In the wake of a recent overhaul and update of their icon suite, Andrea Limjoco and Rob Bartlett discuss the four month process of building and implementing the six hundred individually crafted icons in order for them to function well on all of Spotify’s various products.
Guest post by Andrea Limjoco and Rob Bartlett
Updating the Spotify icon suite was a four month process of creating and implementing six hundred individually crafted icons that had to look and function well across all of Spotify’s products.
Redesigning an entire icon suite (which hadn’t been updated in 3 years!) was a bigger task than what we anticipated. We encountered 3 key challenges that helped inform these icons:
We wanted to design an icon suite that was original and bold (in style) to reflect our brand. At the same time, we wanted the icons to be simple and remain elegant over time.
The new icon shapes were designed to mirror our Circular typeface — its sharper forms inform the overall icon style — creating a set that felt unique to Spotify. We also made sure that these icons were drawn in their simplest form, really considering the bare minimum needed to convey the idea behind the icon.
Spotify is increasingly on new platforms and screen sizes, as our business grows we needed to think about creating a flexible icon set to support that. The old icons were too complex and the visual metaphors were difficult for users to understand — which presented challenges when used in different sizes for all of our products. The new simple shapes, meanwhile, made it easier for us to implement icons that responded to any range of sizes, screens, and use cases.
The final challenge was ensuring each icon adapted well in different pages, views and features. At the start we had mapped out all the icons in all our Spotify products and planned to design every icon around its context. We thus needed to spend the first few weeks talking to teams, engineers and designers to understand their specific needs.
By doing this and looking at each icon in context, we were able to identify the issues with the old icons on both visual and interaction levels. Furthermore, the simplified and responsive icon set helped improve some core interactions in our product, helping make our new navigation model simple and more accessible, for example.

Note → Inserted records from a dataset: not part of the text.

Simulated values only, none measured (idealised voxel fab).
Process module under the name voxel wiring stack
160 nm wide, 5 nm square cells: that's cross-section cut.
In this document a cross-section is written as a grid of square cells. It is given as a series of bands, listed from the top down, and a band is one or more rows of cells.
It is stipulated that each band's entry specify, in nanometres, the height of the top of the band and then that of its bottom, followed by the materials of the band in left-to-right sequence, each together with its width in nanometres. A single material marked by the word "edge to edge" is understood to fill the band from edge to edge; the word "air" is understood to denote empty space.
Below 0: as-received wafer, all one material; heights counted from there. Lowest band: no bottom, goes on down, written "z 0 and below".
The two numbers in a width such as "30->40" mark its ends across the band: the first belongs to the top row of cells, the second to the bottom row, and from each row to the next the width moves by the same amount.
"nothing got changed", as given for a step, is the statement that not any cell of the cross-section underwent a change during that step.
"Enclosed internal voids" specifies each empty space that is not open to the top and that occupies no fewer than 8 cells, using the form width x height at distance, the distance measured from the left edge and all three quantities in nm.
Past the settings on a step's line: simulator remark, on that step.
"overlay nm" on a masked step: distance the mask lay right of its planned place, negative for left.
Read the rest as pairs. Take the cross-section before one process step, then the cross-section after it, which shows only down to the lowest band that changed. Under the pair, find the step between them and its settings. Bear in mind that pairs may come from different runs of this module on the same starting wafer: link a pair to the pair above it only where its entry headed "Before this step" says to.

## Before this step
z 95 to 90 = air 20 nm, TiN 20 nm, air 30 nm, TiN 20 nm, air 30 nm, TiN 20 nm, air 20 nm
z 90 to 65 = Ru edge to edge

Designing with constraints
The biggest learning, however, came from the process we used for this project. We forced ourselves to remain creative and open minded within very specific design, technical and product requirements.
We researched the technical and product constraints up front, and began our design process from there. Identifying these early on saved time, built trust across other functions at Spotify in what we were doing, and helped us create an icon language that is a balance between form and function.